Abstract:
A method and system for a communication network architecture for passing multi-media data streams between two heterogeneous IP (Internet Protocol) networks, where the networks include a plurality of firewalls and NAT (Network Address Translation) devices. The architecture can include: (a) a session control server (b) a logger service to capture and to digitally store communication streams; (c) a network client service to initiate communication requests; (d) a network client service to receive communication requests; and (e) an administration service to control other network services and to monitor and log the communication quality and to generate communication traffic reports. The session control server can include: (f) a NAT device and firewall device traversal service; (g) a communication encryption service; (h) a bandwidth control service; (i) a quality monitoring service; (j) a proxy server ; (k) a registrar server; and any defined services in the architecture.

Description:
BACKGROUND OF THE INVENTION  
       [0001]     1. Field of the Invention  
         [0002]     The invention relates to a network architecture, especially to an architecture for delivering media streams between NAT (Network Address Translation) and FW (Firewall) devices enable networks.  

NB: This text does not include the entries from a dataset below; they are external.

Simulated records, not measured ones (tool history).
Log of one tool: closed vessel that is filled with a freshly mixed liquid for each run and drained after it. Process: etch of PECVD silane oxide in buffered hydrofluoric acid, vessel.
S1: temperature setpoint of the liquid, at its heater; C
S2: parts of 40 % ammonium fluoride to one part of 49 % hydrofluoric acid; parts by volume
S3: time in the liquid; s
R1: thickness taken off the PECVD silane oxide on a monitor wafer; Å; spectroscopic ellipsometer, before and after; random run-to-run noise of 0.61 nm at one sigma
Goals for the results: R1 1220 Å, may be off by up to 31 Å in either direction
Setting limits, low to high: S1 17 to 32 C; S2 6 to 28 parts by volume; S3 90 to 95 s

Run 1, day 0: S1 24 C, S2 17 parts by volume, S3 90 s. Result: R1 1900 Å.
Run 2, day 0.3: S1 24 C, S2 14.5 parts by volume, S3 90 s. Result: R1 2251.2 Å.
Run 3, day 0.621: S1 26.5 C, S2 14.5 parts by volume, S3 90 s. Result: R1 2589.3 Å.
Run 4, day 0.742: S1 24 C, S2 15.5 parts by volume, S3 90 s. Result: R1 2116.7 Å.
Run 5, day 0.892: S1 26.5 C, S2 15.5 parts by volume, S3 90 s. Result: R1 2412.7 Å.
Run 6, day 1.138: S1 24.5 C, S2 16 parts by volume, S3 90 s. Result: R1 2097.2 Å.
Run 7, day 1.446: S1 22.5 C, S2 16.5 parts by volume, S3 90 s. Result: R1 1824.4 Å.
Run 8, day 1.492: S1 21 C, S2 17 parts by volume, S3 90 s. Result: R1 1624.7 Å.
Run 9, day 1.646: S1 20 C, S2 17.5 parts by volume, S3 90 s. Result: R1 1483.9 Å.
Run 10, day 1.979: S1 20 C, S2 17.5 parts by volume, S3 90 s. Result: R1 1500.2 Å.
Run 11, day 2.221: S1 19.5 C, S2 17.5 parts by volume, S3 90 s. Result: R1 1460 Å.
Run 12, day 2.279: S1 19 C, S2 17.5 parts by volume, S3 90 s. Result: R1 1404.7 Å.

         [0003]     2. Description of the Prior Art  
         [0004]     Normally, the media communications, including signaling streams and media streams, are carried out in the H.323 or Session Initiation Protocol. Those protocols allow the media client to enclose its addressing information. The signaling message is routed by the gatekeeper or proxy server to the target client. The target client looks into the message to know the first party address, and opens a media connection between those two parties.  
         [0005]     However, a client may exist behind a NAT device, and the IP information for this particular client could be translated by NAT. The enclosed address information in the signaling message could be different from the real address. The target client may not be able to open the correct media connection to the first client.  
         [0006]     Similarly, the first client may exist behind a firewall device, which usually rejects the direct connections between intranet and internet. The media connections from each side may also be rejected by a firewall.  
         [0007]     Further more, this kind of end to end media connections qualities cannot be controlled, monitored, or recorded. This consequently made media traffics hard to manage, trace, or recover. The network architecture should be able to provide a platform for no boundary communication and an administration mechanism to improve its service.  
       SUMMARY OF THE INVENTION  
       [0008]     According to the invention, it is provided a method and a system for a communication network architecture for passing multi-media data streams between two heterogeneous IP (Internet Protocol) networks, where the networks include a plurality of firewalls and NAT (Network Address Translation) devices. The architecture can include: a session control server; a logger service to capture and to digitally store communication streams; a network client service to initiate communication request; a network client service to receive communication requests; and an administration service to control other network services and to monitor and log the communication quality and to generate communication traffic reports. The session control server can include: a NAT device and firewall device traversal service; a communication encryption service; a bandwidth control service; a quality monitoring service; a proxy server; a registrar server; and any defined services in the architecture. 
     
    
     BRIEF DESCRIPTION OF THE DRAWINGS  
       [0009]     The accompanying drawings incorporated in and forming a part of the specification illustrate several aspects of the present invention, and together with the description serve to explain the principles of the disclosure. In the drawings:  
         [0010]      FIG. 1  is an example of a session controlled network for a network client service exchanging multi-media information with another network client service.  
         [0011]      FIG. 2  is a schematic diagram of the components of the session controller and its interfaces with the components of the session controlled network.  
         [0012]      FIG. 3  is a flow diagram of the sequence of events which occur in one embodiment when a network client service behind NAT or firewall devices sends its signaling messages to resolve its addressing issues.  
         [0013]      FIG. 4  is a flow diagram of the sequence of events which occur in one embodiment when a network client service behind NAT or firewall devices exchanges its signaling messages with another network client service.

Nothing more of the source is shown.